On the other hand it would be incredibly disturbing to be contacted by a reporter about your friend who had passed away, and not know how they got your name.

atm said...

I can't speak for other networking sites, but I can say pretty confidently that Facebook offers extensive privacy protection options.

I think many people, especially students, fail to take advantage of these options. They aren't exactly made clear unless you poke around.

Still, in theory, we (Facebook users) control what we want to be made public. Therefore, reporters and the public should be able to access whatever we show to them.

In practice, however, it does seem in poor taste. It reminds me of looking through someone's diary after they have died just because they left it sitting out on their bedside table.

Anonymous said...

First, people post on Facebook what they want the public to know about themselves (if they did anything different, that's just stupid). Therefore, I find it to be a fair tool for reporters to find information.

Second, as a reporter, Facebook might be a good starting point on investigating a story, but by no means should it be your only source on the issue being covered. Facebook can be helpful, but also unreliable as far as truth goes.

Ryan said...

I agree with Chelsey. If a person posts their profile info and pics on facebook/myspace w/o changing the privacy settings, then they know exactly who has access to it so its perfectly fine for reporters to peruse and provide links to themin an article.

That said, it would be unethical, insensitive, and STUPID to cite any information posted on facebook/myspace in a news article. That's like quoting wikipedia or bathroom stall graffiti.

Rachel said...

As unfortunate as it is that journalists dig up information through Facebook after an individual passes away, it's frightening to acknowledge that this is what media reporting has succumb to.
However, there is some truth to what is behind a person's facebook profile. Your interests or your tagged photos of you and your friends uniquely mold a virtual person from this new-era of social networking that reveals a part of you essentially.
Realistically, however, journalists aren't the only ones searching the profiles of a student who died. Once people find out that someone passed away, it's inevitable that students will type their name in their search option because they are intrigued to know who this person was, and maybe even share similar friends.

Bryan said...

To be honest I think everyone is giving a little to much credit to the average Facebook user. As "atm" said, the privacy features aren't really spelled out in front of you and I doubt many people actively seek them out.

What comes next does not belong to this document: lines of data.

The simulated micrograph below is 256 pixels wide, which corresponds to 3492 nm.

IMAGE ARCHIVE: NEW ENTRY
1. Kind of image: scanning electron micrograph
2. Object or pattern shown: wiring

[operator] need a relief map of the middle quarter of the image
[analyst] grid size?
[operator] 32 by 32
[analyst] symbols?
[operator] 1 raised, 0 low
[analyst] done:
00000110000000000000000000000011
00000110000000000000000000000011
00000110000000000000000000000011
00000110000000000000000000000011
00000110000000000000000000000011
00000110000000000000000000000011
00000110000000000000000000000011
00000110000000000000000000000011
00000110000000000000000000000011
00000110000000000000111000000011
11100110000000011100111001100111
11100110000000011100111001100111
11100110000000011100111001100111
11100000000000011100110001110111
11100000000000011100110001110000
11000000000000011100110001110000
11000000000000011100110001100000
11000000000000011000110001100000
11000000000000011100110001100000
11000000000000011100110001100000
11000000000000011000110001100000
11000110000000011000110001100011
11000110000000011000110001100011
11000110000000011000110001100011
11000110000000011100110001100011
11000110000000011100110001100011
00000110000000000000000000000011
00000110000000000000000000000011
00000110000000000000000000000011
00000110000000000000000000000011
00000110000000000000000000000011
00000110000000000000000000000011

That said (as seems to be the consensus) no one should be naïve enough to post any information they don't want getting out and they SHOULD always check privacy issues and such before joining a site like Facebook--I just don't think they do.

cassiecolson said...

I agree with 'atm'...it does seem in poor taste and the diary example is what rushes through my mind when this topic is brought up. Is it absolutely necessary to dig through Facebook to find information on the deceased? After all, Facebook has not been around that long and reporters did a fine job of finding information "the old fashioned way" before.

Smile said...

I think if people are putting information out there on facebook, they have to understand that there is potential for anyone to see it. However, I dont think that a reporter should be using facebook as a tool for contacting people's friends and such.

Kelly said...

On a different note, I think it is extremely sad to see a Facebook profile of a college student who has recently passed away. I have seen profiles of students that have recently died and their friends post on their "wall" and write messages like, "We miss you..." etc. etc. While this may be a coping mechanism and a way to say your goodbyes, I think it's impersonal and as an outsider, odd to look at.

emilykufner said...

Not only is this an interesting and especially relevant topic, it's neat to read something our professor has written! I know I'm missing the point of debate, but cool to see our professor walk the walk.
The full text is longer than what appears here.